Armin Rosen writes for Tabletmag:
Then the conversation lurched in a less savory direction. This sometimes happens on The Rubin Report, given some of the riskier guests Rubin has hosted since his show launched in August of 2015—people like English Defense League founder and anti-immigration activist Tommy Robinson, or pro-Trump author and Twitter pugilist Mike Cernovich.
What makes Mike Cernovich a risky guest for a podcast? Because he’s an eloquent supporter of Trump? That’s just the surface reason. The real reason that Cernovich is a risky guest is that he is a threat to Armin Rosen’s hero system.
Let us step back a bit. Can you imagine a right-winger saying anybody is a risky guest for a podcast? No. Right-wing people don’t talk and think that way. They’re not afraid of anybody’s ideas. Only the left consider people “risky” guests for a podcast.

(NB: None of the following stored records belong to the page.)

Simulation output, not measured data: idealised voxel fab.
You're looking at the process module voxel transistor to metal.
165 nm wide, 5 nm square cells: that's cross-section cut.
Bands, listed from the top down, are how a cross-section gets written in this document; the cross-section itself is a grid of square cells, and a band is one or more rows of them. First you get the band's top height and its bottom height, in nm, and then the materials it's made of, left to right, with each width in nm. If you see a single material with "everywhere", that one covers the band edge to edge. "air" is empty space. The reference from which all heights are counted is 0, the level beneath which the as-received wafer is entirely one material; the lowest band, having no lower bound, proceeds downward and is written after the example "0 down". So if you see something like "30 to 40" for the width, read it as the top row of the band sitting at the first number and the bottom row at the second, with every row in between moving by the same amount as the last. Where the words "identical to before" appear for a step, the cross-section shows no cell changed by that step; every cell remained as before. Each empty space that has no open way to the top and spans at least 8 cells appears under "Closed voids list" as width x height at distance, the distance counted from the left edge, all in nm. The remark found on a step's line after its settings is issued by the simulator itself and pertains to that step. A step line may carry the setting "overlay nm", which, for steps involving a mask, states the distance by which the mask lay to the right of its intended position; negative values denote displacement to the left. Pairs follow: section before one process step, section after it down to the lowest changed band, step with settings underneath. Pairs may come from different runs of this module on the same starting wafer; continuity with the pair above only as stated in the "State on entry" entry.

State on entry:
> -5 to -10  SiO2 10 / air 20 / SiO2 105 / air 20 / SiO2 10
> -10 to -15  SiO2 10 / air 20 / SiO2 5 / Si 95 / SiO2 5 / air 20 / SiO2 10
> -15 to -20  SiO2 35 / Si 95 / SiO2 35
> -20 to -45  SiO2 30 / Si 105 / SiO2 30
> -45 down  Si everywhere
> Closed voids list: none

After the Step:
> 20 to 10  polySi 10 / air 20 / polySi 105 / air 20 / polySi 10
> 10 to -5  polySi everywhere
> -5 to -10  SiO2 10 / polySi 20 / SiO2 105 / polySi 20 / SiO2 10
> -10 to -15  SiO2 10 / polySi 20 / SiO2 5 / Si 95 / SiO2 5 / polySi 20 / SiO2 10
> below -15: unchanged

So the risk is to whom? The risk is to a hero system.
The stronger the Japanese identify as Japanese, the more likely they are to have negative views of outsiders. The stronger the Australian gets in his Australian identity, the more likely he is to have negative views of outsiders. The stronger the Muslim gets in his Muslim identity, the more likely he is to have negative views on non-Muslims. The stronger the black gets in his black identity (Nation of Islam, etc), the more likely he is to have negative views of non-blacks.
Not only will a goy with a strong racial/national/religious identity be more likely to dislike Jews, he will be more likely to organize around that view and to take action on it.
So when Armin Rosen says people like Mike Cernovich and Tommy Robinson are risky guests for a podcast, he’s implicitly recognizing that populism and nationalism are an easy sell to goyim because they naturally incline to strong identities that are likely to be anti-Jewish.
Jewish survival and prosperity in the West has usually been based on deals with elites. Jews have rarely been popular. Organized Jewry has cut deals with elites such as kings and nobles and the ruling class. In exchange for protection, Jews contribute money and other resources to the rulers. But always under the surface, populist, nationalist anti-Jewish sentiments are busting to get out. These anti-Jewish tendencies are usually strongest in corporate countries (Muslim, Catholic, East Asian countries) and weakest in individualist Protestant countries.